Overview

Last week, we learned about how the shift to digitality (the shift, as Nicholas Negroponte calls it, from “atoms to bits”) causes different kinds of data to converge into texts called multimedia.

This week, we are going to discuss a term for this convergence called “multimodality” which speaks specifically to the possibilities of the digital age specifically as opportunities for new kinds of compositions

What is a mode?

The semioticians Jeff Bezemer and Gunther Kress describe a “mode” as:

a socially and culturally shaped resource for making meaning. Image, writing, layout, speech, moving images are examples of different modes.

Modes are different ways of communicating, and messages can be conveyed in a variety of these modes. Moreover, as Bezemer and Kress clarify, a communicative mode has particular modal resources available to it. For instance, writing has grammar, syntax, and word-choice available to it. So does speaking. However, writing also has a variety of graphical resources, such as font face, size, punctuation and even color in certain cases. Speech has none of those, but it does have intonation and variation in loudness. Anyone who has ever tried to text someone sarcastically knows intuitively about modal resources.

Thus, we become conditioned, as we move through our communicative world, to certain modes having certain affordances, such that writing and speaking are, for instance, seen as having different comparative strengths and thus different uses for certain circumstances.

Media

Mode is often considered alongside medium, which is the material form in which a message arrives. We talk about writing as a mode or speaking as a mode, but this belies the fact that writing can be via email or via a hand-written letter; speaking can be a recorded TEDTalk on YouTube or chatting with a friend after class.

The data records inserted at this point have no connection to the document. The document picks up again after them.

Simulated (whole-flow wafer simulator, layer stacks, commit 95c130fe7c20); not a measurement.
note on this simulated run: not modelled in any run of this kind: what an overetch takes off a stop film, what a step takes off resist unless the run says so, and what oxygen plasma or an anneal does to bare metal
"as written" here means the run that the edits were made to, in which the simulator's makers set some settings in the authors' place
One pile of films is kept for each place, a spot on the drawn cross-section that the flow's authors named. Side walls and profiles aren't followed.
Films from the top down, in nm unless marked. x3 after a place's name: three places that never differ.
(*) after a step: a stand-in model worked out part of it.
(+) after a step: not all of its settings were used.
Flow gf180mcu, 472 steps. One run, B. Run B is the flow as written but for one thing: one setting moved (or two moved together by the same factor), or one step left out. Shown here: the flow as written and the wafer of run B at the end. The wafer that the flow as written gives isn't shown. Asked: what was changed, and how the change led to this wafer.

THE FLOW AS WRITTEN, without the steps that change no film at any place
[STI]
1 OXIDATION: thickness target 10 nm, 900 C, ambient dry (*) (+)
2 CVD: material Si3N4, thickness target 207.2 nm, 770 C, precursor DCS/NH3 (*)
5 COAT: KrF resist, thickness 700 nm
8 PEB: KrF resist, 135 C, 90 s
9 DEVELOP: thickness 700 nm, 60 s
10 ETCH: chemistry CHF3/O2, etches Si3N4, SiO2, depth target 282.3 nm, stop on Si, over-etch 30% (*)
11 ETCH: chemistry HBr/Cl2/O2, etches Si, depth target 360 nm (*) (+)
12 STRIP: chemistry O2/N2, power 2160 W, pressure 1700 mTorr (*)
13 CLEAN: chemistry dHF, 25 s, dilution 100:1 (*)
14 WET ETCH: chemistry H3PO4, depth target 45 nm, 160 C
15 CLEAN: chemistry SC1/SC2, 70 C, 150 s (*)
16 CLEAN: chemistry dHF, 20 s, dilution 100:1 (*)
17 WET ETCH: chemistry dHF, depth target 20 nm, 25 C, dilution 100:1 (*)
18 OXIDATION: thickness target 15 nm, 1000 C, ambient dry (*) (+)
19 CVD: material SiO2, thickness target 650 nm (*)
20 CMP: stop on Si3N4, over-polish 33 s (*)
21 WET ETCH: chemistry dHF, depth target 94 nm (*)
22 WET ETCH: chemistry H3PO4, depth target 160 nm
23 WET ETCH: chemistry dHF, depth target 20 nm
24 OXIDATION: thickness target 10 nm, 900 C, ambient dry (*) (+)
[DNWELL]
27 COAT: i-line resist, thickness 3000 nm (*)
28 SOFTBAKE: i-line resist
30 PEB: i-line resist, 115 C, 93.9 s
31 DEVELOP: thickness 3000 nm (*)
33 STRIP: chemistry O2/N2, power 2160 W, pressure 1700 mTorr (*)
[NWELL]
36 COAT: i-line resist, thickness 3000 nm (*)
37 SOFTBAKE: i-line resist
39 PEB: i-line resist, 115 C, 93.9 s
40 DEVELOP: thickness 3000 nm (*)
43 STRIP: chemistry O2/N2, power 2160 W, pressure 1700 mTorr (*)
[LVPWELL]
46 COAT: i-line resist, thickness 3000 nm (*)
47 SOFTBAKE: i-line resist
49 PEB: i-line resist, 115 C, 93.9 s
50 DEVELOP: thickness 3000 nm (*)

Marshall McLuhan, the founder of the discipline known as media studies, once famously claimed that, as far as communication was concerned, “the medium is the message,” in that how a message arrives is more important than the content of that message. McLuhan, who himself was a bit of a showman, was famous for making pithy and absolute summations of his ideas, and, as people have explored in more detail, modality is increasingly an important component of media: modes are the techniques through which a medium reshapes its message.

Multimedia, Multimodality

As the digital convergence of media we saw in Negroponte develops, we see more media coming to resemble one another. For instance, a FaceTime video call on my iPhone blends elements of television with elements of the telephone in ways that would have been incomprehensible to earlier generations.

The most important convergence, for our purposes in this class, is the way in which printed text becomes one mode amongst many. Previously, writing was usually encountered as a wall of text, organized into rows and columns, on a printed page, whether in a newspaper or a book. If there were illustrations, they were static photographs of low quality (in a paperback book or a newspaper) or higher quality in magazines. The ability to interact with an image or a text was nil: you can’t zoom on a magazine, you can’t search in a paperback book (as much as I want to).

But on a medium such as the Internet, the digital nature of all media allows for these very things: I can search for words in a document, charts illustrating my point are interactive and can be experimented upon by the user. Multiple modes are available for my consideration when I write. This is both a blessing and a curse.

On the one hand, these new multimodal texts offer more affordances to connect to the reader but, at the same time, more resources have to be managed by the author. This is your task as a budding digital author.

5 Modes of a Digital Text

To help get you started thinking about the composition of multimodal texts, consider five major modes that can be engaged by a digital text:

  1. Linguistic
  2. Spatial
  3. Visual
  4. Aural
  5. Gestural

The linguistic mode concerns the things must usually associated with writing in English classes: word choice, sentence structure, paragraphing, and punctuation. While these resources are now amongst many others, we still have to think carefully about how our choices in terms of grammar and words impact our perception as writers: are we constructing ourselves as having authorities? Are we engaging our readers in a way they find pleasurable? Does our text produce the right kind of engagement?

The spatial mode concerns arrangement of the screen. This can refer to physical arrangement in three dimensions (left and right, top and bottom, and even front and back), but it can also refer to correctly creating an information hierarchy that uses increasing and diminishing text size and color to indicate important and less important information. Even image placement can be considered under the spatial mode.

The visual mode concerns the appearance of the text in terms of color and appearance (but remember that spatial modes also provide a visual shape to the text; these modes often blur). Considerations here might cover charts and videos, but also would concern things like color choices and the choice and size of fonts.

The aural mode concerns how we listen to a text. This might cover things like music, but it can also cover the intonation, inflection, and accent used in narration or interviews that shape a reader’s experience of a text.

The gestural mode concerns how the eye is drawn through a text by movement. In public speaking, this is often accomplished through gesture. However, even texts less focused on video or speaking have to concern themselves with gesture. For instance, animations are often used to imply relationship between components in a text (Google’s Material Design specification has a fascinating account of how motion is utilized). Similarly, designers often speak of “implied direction,” the idea that humans are primed to look at images and determine which way they point. We think cars point toward their front and arrows point toward their narrow end. An awareness of this can help imply purpose and navigation in a digital text.

How To Use This?

Multimodality implies two related approaches. On the one hand, I can consider how to use the modes in my own composing. On the other, I can ask myself how a text is or is not effectively utilizing the modes in appealing to me as a reader.

For your lab this week, you will be utilizing the five modes of digital texts to consider an existing web text.